Bulgaria: Every year there’s a song that I dismiss when I first hear it, then comes to the big stage and just kills it. Think of Johanna’s “Is It True?” in 2009. Granted, I don’t think Poli Genova is going to finish second with “Na Inat” but I have to say I’m impressed how she’s ramped up the intensity. She’s in great voice, and even though the long walk down the catwalk and back was not particularly interesting, this number suddenly has a great deal of potential.
FYR Macedonia: “Rusinka” tweaks the staging Vlatko Ilievski had in the Macedonian final. The key difference is Vlatko does a spoken word bit through a megaphone during the accordion breakdown, which is better than the shtick with the back-up dancers goofing on the accordion. I wasn’t paying too much attention to the background graphics, but they looked like the word “Rusinka” was trapped in a weird Nine Inch Nails video setting. I still find the song actively annoying, but it was competently staged.

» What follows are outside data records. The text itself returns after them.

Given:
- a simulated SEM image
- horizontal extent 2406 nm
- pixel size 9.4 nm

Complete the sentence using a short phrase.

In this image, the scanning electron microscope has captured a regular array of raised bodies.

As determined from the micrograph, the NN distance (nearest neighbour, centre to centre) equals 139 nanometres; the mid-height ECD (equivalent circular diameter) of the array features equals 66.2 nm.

Israel: Before I watched “Ding Dong,” I heard that first rehearsal was so disastrous that Dana International canceled her press conference. It didn’t seem that bad to me, but it did sound like she was having trouble with the high notes in the footage I saw. It’s only the first rehearsal, though, so I think it’s too soon to write this off. The staging is essentially the same as in the Israel final, except this time Dana is projecting a lot more energy by dancing and bouncing around more. I’m still sure Dana is a big enough Eurovision legend that she’ll have no problem making the final, despite her song being so drab.
Slovenia: The good news is that Maja Keuc sounds great, and she has strong back up singers as well. However competent the staging is, though, it is a strangely dull performance. There’s a lot of standing and posing, which isn’t particularly compelling. But having a big booming ballad after a low-energy dance track should help Maja greatly if she can deliver next Thursday.
Romania: Oof. First, the graphics are really bloody annoying. The back-up dancers whipping out trumpets during the chorus is really cheesy. David Bryan is in good voice, but overall this is really hokey. I can’t see this making it out of the Semis at this point. Too bad.
ESTONIA!!!!!: The theme tonight seems to be “same staging as the national final.” Getter Jaani is loitering around the same cityscape prop and doing the same magic trick with the yellow hanky at the top of the number. What was striking to me was how shouty all the vocals sounded, from Getter down to the back up singers. Was the giant empty hall that intimidating? Hopefully, the butterflies will be gone by the second rehearsal.
Belarus: Speaking of butterflies, Belarus is up! No insects to be found here, just lots of fire and fireworks, plus Christmas tree lights on the mic stands. Also, there are these fantastic Atari graphics that remind me of “Hora din Moldova” from 2009. Anastasia Vinnikova looks and sounds good, save for a couple of shaky notes. The staging, on the other hand, is just her and her back-up singers standing there and fist pumping when they mention Belarus. It doesn’t seem like this will be the camp classic I was hoping for, but it is a fun way to spend three minutes getting indoctrinated with propaganda.
Latvia: Musiqq is using the same staging as national final, which is too bad, because the staging was terrible. This is a competent performance of a decent song, but I’m pretty sure this is going to be forgotten about by the end of their Semi. Which is bad, since they are third to last.
Denmark: I hate hate hate hate this song. I hate it like I hate being punched in the face. Like 3JS from Netherlands, A Friend in London are just standing there bopping and assuming that the song is strong enough to get them though. Unlike 3JS, A Friend in London did a good job performing it in the first rehearsal. There seems to be a lot of buzz about this song, but frankly, I find it tedious.
Ireland: The graphics are very, very… how do you say… Jedwardian. In fact, I worry that they are being upstaged by their own backdrop. It sounds like there’s a little bit more texture to the back-up vocals now, which is good. They sound decent enough, and there’s a lot of energy to their performance. Going last in a Semi is no guaranteed ticket to the Final, but I think the lads are going to do just fine.
So, what have we learned? Jedward have got to be the buzz act coming out of today’s rehearsal. They certainly look like they’re delivering the performance to go with their big personalities. Bulgaria comes out as a dark horse, while Romania’s stock drops. I guess Denmark is in good shape, despite my burning hatred of A Friend in London. Estonia and Israel have got work to do, though there’s no need to hit the panic button yet. I can’t wait to see how they do in the second rehearsal.